The $100 (Well, $175) Laptop Goes Into Mass Production
When the One Laptop Per Child foundation won’t even let a reporter in the front door, you know they’re busy.
I stopped by One Cambridge Center in Kendall Square yesterday afternoon to see if I could snag an interview with someone at the project, the brainchild of MIT Media Lab founder Nicholas Negroponte. I was hoping to ask a couple of questions about the organization’s announcement Monday that it’s initiating mass production of the XO Laptop, the lime-green, rabbit-eared, crank-powered machine it hopes to distribute to millions of children in developing countries where access to electricity, not to mention information technology, is sparse.
That’s a big milestone for the foundation, which has distributed about 7,000 XO laptops to software developers and test classrooms in places like Uruguay and Nigeria, but has said it wouldn’t start mass production of components for the XO until it had at least 3 million orders from participating countries. The announcement that the foundation is pressing ahead brought on a siege of press inquiries—so many, in fact, that I was turned away at the building’s security desk.
So I put in a direct call today to OLPC’s chief technology officer, Mary Lou Jepsen, who has spent the last three years leading hardware development for the XO. “We were a bit swamped yesterday,” she acknowledged.
The XO laptop has been the target of criticism from some bloggers (including the often-abrasive Fake Steve Jobs), and the OLPC got more attention than it probably wanted from the May “60 Minutes” segment highlighting a feud between Negroponte and Intel CEO Craig Barrett. But Jepsen seemed undaunted when I spoke with her. The real significance of the announcement, she said, was not that the foundation has racked up a sufficient number of orders, but that the XO team is comfortable for the first time that “the machine is really ready for mass production.”

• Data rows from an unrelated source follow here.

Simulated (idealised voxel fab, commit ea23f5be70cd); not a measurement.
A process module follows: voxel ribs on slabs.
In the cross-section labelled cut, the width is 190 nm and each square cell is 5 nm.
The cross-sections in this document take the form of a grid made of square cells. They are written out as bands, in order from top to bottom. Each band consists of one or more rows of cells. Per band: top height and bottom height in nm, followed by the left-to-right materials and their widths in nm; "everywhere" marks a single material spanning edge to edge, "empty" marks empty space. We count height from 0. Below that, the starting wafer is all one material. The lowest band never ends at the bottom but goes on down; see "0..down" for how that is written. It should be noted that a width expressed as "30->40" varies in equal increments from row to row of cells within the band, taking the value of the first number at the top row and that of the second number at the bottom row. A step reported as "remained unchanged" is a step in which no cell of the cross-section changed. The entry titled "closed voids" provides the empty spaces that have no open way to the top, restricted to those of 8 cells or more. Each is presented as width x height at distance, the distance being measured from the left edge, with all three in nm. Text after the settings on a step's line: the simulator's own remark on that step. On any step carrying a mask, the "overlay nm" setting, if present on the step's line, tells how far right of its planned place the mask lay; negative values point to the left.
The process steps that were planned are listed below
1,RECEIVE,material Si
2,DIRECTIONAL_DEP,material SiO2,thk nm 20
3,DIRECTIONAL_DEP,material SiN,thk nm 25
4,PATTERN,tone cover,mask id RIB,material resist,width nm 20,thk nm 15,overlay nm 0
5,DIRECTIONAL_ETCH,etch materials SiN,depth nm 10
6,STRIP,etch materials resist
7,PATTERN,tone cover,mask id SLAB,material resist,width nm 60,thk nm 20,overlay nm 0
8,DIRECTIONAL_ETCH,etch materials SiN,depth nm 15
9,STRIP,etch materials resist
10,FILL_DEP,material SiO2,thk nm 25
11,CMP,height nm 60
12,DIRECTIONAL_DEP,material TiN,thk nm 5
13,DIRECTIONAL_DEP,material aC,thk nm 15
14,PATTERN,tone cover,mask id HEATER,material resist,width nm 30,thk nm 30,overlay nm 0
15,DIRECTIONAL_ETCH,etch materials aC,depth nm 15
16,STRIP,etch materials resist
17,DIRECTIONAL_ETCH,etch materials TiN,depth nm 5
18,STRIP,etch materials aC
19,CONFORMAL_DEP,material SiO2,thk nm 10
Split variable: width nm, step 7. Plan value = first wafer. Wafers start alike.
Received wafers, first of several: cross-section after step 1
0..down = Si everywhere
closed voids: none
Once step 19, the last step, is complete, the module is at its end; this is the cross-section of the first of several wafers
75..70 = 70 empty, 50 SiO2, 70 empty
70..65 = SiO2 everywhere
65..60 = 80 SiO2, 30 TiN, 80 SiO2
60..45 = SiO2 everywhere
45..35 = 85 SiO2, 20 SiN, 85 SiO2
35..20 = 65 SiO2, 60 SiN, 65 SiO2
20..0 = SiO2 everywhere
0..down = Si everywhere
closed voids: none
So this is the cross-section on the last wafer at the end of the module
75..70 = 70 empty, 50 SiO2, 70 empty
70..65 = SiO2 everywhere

While it’s in some sense a simplified version of a standard laptop, the XO “is also a very new kind of machine in many ways,” Jepsen says. So it required an extended period of engineering and testing. “We’ve given it torture tests that far exceed what normal laptops can endure. We believe the batteries will have a five-year lifetime, four times longer than standard batteries. We’ve built in mesh networking, where the laptops themselves are [Wi-Fi] access points and we route the Internet through them, and the rabbit ears increase the range of the Wi-Fi by two or three times. Everything we’ve done is about trying to get the cost down while increasing the functionality for kids in the developing world.”
“We’ve made some pretty stunning advancements, and in the biggest one in my mind is reducing the power consumption,” continues Jepsen. The laptop uses only 1 to 2 watts of power, meaning that about 6 minutes of hand-cranking (using a separate crank and generator) is enough to generate an hour’s worth of battery power. One clever advance: a way to turn off the motherboard when it’s idle. “Most of the time you’re reading or browsing and the CPU is not doing anything other than waiting for the next instruction,” she explains. “We figured out how to leave the screen on but turn the motherboard off without the user noticing. It only takes one tenth of a second to turn it back on.”
But while it’s a beauty of engineering, Jepsen admits the machine isn’t as cheap as she’d like. “People said building a laptop for $100 would never work. And to be fair, we haven’t achieved $100 yet; the price is floating at about $175. But every day I’m trying to trim another 15 cents or 18 cents or whatever I can out of that price. And many electronics tend to get 20 to 30 percent cheaper every year, so we expect to be able to drive the price down.”
The XO’s 800-plus components—which do not include a hard drive or any other moving parts—are being assembled in Taiwan by giant computer-hardware manufacturer Quanta, and the first batch of mass-produced XO laptops should reach children in participating countries this October or November, says Jepsen.
But getting to this point hasn’t been easy for the foundation. “In the beginning everybody honestly thought the whole thing was a joke,” says Jepsen. “I felt like I was the entertainment portion of many people’s days. But then Kofi Annan got on board, and now every country on the planet except perhaps Belgium and North Korea want in. That gave us enough of a push to get some of the world’s largest laptop manufacturers signed up. So we’ve got the hardware going—now we just have to finish the software.”